08 September 2008

The Future Is Unwritten

I checked out the new Joe Strummer documentary, "The Future Is Unwritten," on the weekend. What a remarkable piece of film-making. I remember when Strummer died. I was back home in Wales listening to the radio when it was announced. I felt a sinking feeling in my stomach. My gut told me it was upset. My brain shortly thereafter announced, "Who fucking cares? He was just another celebrity, turning rebellion into money." As Strummer himself proclaimed, "We (The Clash) became what we were trying to destroy." IE. Out of touch, out of reach, exclusive rock stars, making millions for major record labels. As a punk purist, it is easy to write The Clash off as perhaps the biggest "sell-outs" of all time. But times were different back then and no one really knew where they were going and what leeches to watch out for. Strummer's story is complicated. He had a middle-class expatriate background that he later tried to shrug off in favor of a more salt of the earth working class image during the turbulent 1970s in Britain. He was very sensitive about this as he couldn't be seen as a middle class twat if he wanted to establish his punk cred.

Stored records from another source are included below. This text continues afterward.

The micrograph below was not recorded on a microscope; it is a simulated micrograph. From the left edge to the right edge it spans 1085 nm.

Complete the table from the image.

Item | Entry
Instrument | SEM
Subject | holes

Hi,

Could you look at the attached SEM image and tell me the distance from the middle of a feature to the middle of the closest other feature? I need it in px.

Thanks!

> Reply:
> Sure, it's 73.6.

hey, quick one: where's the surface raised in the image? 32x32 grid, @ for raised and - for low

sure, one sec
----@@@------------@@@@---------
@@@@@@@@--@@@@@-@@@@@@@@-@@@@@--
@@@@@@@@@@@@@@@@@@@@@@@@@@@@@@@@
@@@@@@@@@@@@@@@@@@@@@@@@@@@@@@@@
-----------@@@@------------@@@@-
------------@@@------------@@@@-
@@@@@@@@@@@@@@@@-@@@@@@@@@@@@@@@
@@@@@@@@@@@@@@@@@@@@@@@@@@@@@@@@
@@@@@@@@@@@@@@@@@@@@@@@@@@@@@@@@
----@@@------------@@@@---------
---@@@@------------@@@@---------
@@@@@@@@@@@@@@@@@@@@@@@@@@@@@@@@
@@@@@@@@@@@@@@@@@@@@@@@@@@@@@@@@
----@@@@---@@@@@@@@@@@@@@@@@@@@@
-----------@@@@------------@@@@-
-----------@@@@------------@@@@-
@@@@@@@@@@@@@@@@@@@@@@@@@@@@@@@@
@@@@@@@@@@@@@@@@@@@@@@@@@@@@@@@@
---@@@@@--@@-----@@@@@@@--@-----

The film traces Strummer's exploits through 1970s Britain, the discovery of punk, the rise and fall of the Clash and the years he spent soul searching afterwards. In some ways he wrote off his family, wrote off his art school/ hippy friends in order to carefully construct the uncompromising Joe Strummer image, until before he knew it, he was playing giant stadium shows in the US. Singing about the dole in a shitty London pub while the crowd and band are one, is one thing and singing about the Sandanistas in a giant American stadium totally isolated from the audience is another.

It seems after years of post-Clash depression, Strummer finally found peace by celebrating diversity and being allowed to come humbly back to earth. He'd grown up around diverse cultures, loved world music and was now reaching out to people from diverse backgrounds. As he says, "Punk is about having extremely good manners." Back in the mud with everyone else, Strummer eventually shrugged off the elitist rock star persona and became a punk again.

The Christmas before he died, he made cards that he painted himself. It is an idyllic setting with various lush green islands scattered around a complex watery landscape. On each island, people are all sitting around communal bonfires, doing their own thing, telling stories, listening/playing their own music. And this is how the film beautifully stages each interview and celebrates Strummer's humanity without the usual crude celebrity worship.
Strummer made many mistakes but I like where he ended up. Healthy culture needs diversity as much as a healthy eco-system does. Wedging ourselves into the same proverbial mega-stadium to tune into the same re-hashed shit is not going to stimulate anything useful.